A group of key stage 3 students from Coundon Court secondary school in Coventry have become first-ever winners of the V&A Innovate National Schools Challenge, for their proposal to create a new community centre with a public allotment and cookery school for their local area. Launched in May 2019, as a key part of the free digital teaching resource hub V&A Innovate to support the teaching of Design and Technology (D&T) in secondary schools, the V&A Innovate National Schools Challenge encourages young people to design solutions for real-world issues.
Over 3,000 students across the UK aged 11-14 participated in V&A Innovate this year, with 10 teams invited to showcase their proposals to a panel of leading industry judges, including Masterchef judge Monica Galetti, fashion designer Phoebe English, and Brompton Bike’s COO Paul Williams, as part of a pitching and awards day. The winning entries for individual categories included a Smartwatch-style wristband to help people walking alone feel safer conceived by students from Camden School for Girls for the category Go; a multi-purpose kitchen appliance for wheelchair users and people living in small spaces developed by pupils studying at Hoe Valley school in Woking for Eat; and a project to create extendable Dr Martens’ shoes for Wear proposed by students from Wrenn School, in Wellingborough, after noticing the prohibitive cost of school shoes for families living on restricted budgets.

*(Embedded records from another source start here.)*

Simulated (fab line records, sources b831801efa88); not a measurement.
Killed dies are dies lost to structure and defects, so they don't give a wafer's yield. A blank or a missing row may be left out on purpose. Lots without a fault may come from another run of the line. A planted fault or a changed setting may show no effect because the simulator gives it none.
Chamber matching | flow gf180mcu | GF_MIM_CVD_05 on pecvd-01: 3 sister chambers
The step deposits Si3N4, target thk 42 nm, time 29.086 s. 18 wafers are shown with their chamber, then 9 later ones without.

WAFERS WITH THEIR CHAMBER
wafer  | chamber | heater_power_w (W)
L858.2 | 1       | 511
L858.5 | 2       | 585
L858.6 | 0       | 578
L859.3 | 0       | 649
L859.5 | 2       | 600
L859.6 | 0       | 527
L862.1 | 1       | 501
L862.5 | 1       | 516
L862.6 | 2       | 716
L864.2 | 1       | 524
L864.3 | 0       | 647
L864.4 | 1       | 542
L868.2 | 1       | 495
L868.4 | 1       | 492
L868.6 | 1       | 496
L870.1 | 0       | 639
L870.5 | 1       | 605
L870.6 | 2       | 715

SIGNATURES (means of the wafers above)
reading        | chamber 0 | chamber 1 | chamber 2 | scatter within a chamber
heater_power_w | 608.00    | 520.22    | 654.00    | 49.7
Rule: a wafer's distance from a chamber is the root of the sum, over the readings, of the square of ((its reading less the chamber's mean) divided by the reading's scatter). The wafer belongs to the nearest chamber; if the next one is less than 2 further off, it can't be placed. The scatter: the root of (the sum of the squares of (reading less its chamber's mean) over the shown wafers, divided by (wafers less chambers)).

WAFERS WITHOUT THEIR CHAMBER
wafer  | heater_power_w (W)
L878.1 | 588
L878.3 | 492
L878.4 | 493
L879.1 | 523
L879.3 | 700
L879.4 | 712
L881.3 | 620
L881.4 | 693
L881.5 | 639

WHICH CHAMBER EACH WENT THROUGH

Also announced today are the categories for the 2021 V&A Innovate National Schools Challenge: Community and Home. Created with teachers and designers, the programme introduces key stage three students to design principles used in industry and the D&T GCSE. V&A Innovate recognises key stage three as a crucial time in young people’s personal and educational development – for many, it is also the last time that they will study a creative subject in school.
The judging panel’s expertise across the fashion, food and travel industries reflected the three themes for this year’s challenge – inspired by the V&A’s exhibitions programme. The first theme Go, asked how new approaches to design could support the movement of people, things and ideas. The second, Eat, asked for ideas on sustainable eating and widening access to affordable and healthy food. The third, Wear, asked how technology might be harnessed to transform the future of fashion.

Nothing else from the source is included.